What are the responsibilities and job description for the Site Reliability Engineer position at Forward Progress Staffing?
Job Details
No corp-to-corp or sponsorships please!
Site Reliability Engineer (SRE) - Observability Specialist
Las Vegas, NV - hybrid onsite 3 days a week
6 month contract possible extension (W2)
Responsibilities:
• Observability Solutions: Design and integrate tools for monitoring, logging, and tracing (e.g., Prometheus, Grafana, Elasticsearch, Datadog).
• Monitoring & Alerting: Define KPIs, SLOs, and SLIs; implement actionable alerts to ensure reliability.
• System Reliability: Analyze observability metrics to identify risks and collaborate on mitigations.
• Collaboration: Partner with teams to embed observability into the software lifecycle and advocate best practices.
• Automation: Streamline observability processes like dashboard creation and log parsing.
• Documentation: Maintain documentation for observability tools and processes, ensuring visibility for stakeholders.
Requirements:
• Bachelor’s degree in Computer Science, Engineering, or related experience
• Experience with observability platforms (Prometheus, Grafana, Splunk, OpenTelemetry).
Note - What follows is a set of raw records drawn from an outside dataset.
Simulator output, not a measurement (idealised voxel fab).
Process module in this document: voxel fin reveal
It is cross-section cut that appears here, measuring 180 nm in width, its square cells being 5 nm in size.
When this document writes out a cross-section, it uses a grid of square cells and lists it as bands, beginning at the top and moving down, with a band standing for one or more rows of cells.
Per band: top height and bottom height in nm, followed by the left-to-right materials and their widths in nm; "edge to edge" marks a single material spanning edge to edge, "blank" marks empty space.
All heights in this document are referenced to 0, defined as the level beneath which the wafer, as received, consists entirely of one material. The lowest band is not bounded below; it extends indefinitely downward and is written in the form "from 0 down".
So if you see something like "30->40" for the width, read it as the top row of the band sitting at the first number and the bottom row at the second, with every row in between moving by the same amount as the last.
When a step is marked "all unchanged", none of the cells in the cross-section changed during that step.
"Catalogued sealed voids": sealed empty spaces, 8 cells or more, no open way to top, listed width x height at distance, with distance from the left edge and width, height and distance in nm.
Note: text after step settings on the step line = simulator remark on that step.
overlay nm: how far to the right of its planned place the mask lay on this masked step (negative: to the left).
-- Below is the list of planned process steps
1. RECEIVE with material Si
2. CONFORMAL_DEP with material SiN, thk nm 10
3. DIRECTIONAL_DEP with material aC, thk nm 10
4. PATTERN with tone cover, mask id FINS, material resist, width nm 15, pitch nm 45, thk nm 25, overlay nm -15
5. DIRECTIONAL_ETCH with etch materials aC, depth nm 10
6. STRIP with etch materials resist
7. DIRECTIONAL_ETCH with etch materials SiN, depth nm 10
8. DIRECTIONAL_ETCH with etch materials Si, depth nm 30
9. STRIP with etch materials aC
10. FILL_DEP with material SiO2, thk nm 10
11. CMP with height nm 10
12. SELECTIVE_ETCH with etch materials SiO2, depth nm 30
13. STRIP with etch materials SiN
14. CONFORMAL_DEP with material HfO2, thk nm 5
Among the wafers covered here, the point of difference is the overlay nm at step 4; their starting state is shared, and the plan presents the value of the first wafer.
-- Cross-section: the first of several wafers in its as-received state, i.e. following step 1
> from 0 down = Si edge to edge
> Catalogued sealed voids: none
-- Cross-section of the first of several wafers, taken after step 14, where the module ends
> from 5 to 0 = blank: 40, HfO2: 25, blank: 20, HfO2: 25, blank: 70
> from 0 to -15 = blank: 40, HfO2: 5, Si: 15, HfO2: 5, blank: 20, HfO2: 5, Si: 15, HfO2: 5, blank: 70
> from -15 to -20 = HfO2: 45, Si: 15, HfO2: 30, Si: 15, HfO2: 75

• Proficiency in programming/scripting languages (Python, Go, Bash).
• Knowledge of distributed systems, cloud platforms (AWS, Azure, Google Cloud Platform), and containerization (Kubernetes, Docker).
• Familiarity with KPIs, SLOs, and SLIs for monitoring and reporting.
Preferred:
• Certifications in observability tools or cloud platforms and experience with Infrastructure as Code (e.g., Ansible, Terraform).